Set up an Open Lakehouse¶
In this section, you will use docker compose to create an open lakehouse with the following components:
- A MinIO s3 Object Storage as the data storage component
- A REST server to keep track of table metadata
- A single-node Presto cluster as the SQL query engine
This section is comprised of the following steps:
- Set up an Open Lakehouse
- 1. Spin up all containers
- 2. Check that services have started
- 3. Connect to Iceberg
1. Spin up all containers¶
Bring up the necessary containers with the following command:
docker compose up -d
This command may take quite awhile to run, as docker has to pull an image for each container and start them. While we wait for startup to complete, let's cover some important background architecture for our lakehouse and see how it relates to the docker-compose.yml
file. This file defines everything about our multi-container application.
Lakehouse architecture¶
Recall that, at minimum, a lakehouse consists of a processing engine, data stored in a lake format such as s3-compatible storage, and a table format to organize stored data into tables. The first two pieces are somewhat straigtforward for this workshop: we spin up a Presto container for processing and a MinIO container for storage. The table format we will use is Iceberg - but where does Iceberg fit into the picture? We don't spin up an Iceberg container because Iceberg isn't an executable, it's simply a specification of how a table is organized. How, then, do we hook Iceberg into our lakehouse? This is where Iceberg catalogs come into play.
Iceberg catalogs¶
In order to use Iceberg with Presto, we have to set up an Iceberg catalog. Recall that Iceberg is a table format rather than a catalog itself. The Iceberg table format manages most of its metadata in metadata files in the underlying storage (in this case MinIO s3 object storage) alongside the raw data files. A small amount of metadata, however, still requires the use of a meta-datastore, which is what is referred to as an "Iceberg catalog". The Iceberg catalog is a central place to find the current names and locations of the current metadata pointer for each fully-qualified table in a particular data store. It is also responsible for making the "atomic swap" between different versions of metadata. Iceberg supports several different meta-datastore implementations, most of which Presto also supports. When using Presto, this storage can be provided by Hive, Nessie, Glue, Hadoop, or via a REST server implementation. We are using a REST server implementation in this workshop.
Lookig at the Docker Compose file¶
First, we define a network: presto_network
. Each of our containers will communicate across this network.

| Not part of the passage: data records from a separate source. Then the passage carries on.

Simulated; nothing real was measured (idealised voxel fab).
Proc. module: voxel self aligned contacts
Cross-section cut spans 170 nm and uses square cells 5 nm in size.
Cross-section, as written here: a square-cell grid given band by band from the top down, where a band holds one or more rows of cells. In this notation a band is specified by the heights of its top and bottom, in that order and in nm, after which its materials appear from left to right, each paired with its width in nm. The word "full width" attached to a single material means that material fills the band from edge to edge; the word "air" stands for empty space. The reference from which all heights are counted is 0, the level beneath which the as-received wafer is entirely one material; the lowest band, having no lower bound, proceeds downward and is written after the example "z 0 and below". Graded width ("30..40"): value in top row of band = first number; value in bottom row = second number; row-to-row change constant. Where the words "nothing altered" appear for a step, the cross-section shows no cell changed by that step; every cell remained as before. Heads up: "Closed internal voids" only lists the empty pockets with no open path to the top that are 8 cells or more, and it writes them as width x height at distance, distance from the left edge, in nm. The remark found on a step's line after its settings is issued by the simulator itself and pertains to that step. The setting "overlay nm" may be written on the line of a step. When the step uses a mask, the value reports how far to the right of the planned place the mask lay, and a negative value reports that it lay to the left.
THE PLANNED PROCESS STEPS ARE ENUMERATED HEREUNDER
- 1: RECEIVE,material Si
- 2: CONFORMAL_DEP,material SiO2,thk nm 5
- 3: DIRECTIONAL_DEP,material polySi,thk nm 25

The next section is the service
section, which is the bulk of the file. The first service we define is that of the Presto cluster, which we have named presto-coordinator
. We provide a human-readable container_name
(also "presto-coordinator") and the Docker image
that we want this service to be based on, which is the presto
image with tag latest
hosted in the prestodb
DockerHub repository. The value 8080:8080
means that we want to map port 8080 on the Docker host (left side of the colon) to port 8080 in the container (right of the colon).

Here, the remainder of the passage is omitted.